Finding Interfaith Spirituality

Labyrinth at Lama, photo Sue Katz MillerI subscribe to the theory that spirituality is primarily a neurochemical response to music, dance, beauty, and sense of community. Not that there’s anything wrong with that. I seek out the rush of spirituality, and have found it in synagogues, churches, nature, and concert halls. I have felt that rush in a crowd of people transported by the live music of Bob Marley, the Grateful Dead, Regina Spektor.

Clearly, I’m not alone. All mystic traditions make use of these same elements to inspire spirituality, and the fact that these elements are common across the lines of dogma and theology, across even the boundaries of monotheism, polytheism and atheism, confirms my interfaith perspective. The Chasids, the mystics of Judaism, know the power of dancing and chanting, as do the Sufis, the mystics of Islam. The Jewish Renewal movement is reclaiming this power, uncoupling it from the orthodoxy of Chasidism and merging it with a more progressive framework.

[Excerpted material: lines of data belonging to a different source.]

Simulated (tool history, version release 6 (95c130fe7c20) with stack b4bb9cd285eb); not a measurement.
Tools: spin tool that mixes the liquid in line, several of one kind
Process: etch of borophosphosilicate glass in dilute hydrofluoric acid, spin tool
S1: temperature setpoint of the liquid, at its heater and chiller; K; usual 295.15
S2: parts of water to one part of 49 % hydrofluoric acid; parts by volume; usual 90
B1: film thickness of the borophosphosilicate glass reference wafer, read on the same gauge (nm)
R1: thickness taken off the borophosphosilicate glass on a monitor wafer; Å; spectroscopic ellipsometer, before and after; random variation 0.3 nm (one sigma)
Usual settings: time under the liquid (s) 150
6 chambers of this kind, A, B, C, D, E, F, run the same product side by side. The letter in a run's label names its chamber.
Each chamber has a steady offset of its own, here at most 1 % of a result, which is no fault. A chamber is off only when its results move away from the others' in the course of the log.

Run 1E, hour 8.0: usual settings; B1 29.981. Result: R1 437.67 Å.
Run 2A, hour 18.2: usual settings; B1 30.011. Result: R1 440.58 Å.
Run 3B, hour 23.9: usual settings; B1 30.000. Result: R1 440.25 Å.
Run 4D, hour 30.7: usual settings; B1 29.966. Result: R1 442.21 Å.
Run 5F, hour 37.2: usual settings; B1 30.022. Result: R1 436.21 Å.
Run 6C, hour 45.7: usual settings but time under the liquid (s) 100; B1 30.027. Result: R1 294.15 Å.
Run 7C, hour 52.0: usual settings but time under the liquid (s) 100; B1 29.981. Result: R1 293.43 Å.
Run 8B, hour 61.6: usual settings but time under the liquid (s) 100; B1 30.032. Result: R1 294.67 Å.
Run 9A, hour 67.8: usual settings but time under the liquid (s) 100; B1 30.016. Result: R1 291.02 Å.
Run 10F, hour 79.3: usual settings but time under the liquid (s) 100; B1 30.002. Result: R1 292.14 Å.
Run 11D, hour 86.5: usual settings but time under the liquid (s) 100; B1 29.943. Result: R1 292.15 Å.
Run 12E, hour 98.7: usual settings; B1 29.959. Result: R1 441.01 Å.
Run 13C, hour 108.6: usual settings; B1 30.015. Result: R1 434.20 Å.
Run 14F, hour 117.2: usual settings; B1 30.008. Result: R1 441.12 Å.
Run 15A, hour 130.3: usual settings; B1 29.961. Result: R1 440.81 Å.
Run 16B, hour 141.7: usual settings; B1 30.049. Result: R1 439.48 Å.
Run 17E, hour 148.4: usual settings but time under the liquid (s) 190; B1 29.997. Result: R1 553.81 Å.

Many recent studies have tracked the shift by Americans away from religion, even as they seek and experience more spirituality. Other studies have implied that it is spirituality, not religion, that breeds happiness.

As an interfaith child, I have had profound spiritual moments in the dim stained-glass light of Chartres Cathedral, while listening to Bach’s Easter Oratorio at the Peabody Conservatory, while dancing and chanting a Shlomo Carlebach song with Rabbi Tirzah Firestone, and while dancing and chanting a Sufi zikr in the thin air of New Mexico’s Sangre de Cristo mountains in a sacred grove at the Lama Foundation.

My interfaith children have deep grounding in the specific traditions of Judaism and Christianity bequeathed to them by ancestors. So you could say that they have “permission” to access the swell of emotion invoked by singing Handel’s Messiah in Saint Stephen’s Episcopal Church at Christmas. And they have “permission” to feel the primal call of the shofar penetrate their souls. But as interfaith children primed to seek out the spiritual, their comfort zone expands far beyond these two inherited traditions. My 12-year-old son has gone on more than one Buddhist retreat. My artist daughter feeds her soul on the ephemeral outdoor sculptures of Andy Goldsworthy. Deep is good. Tradition is good. But for our family, more is also better. We want as much singing, dancing, beauty and community as we can fit into our lives. We seek out these experiences wherever and whenever we can find them.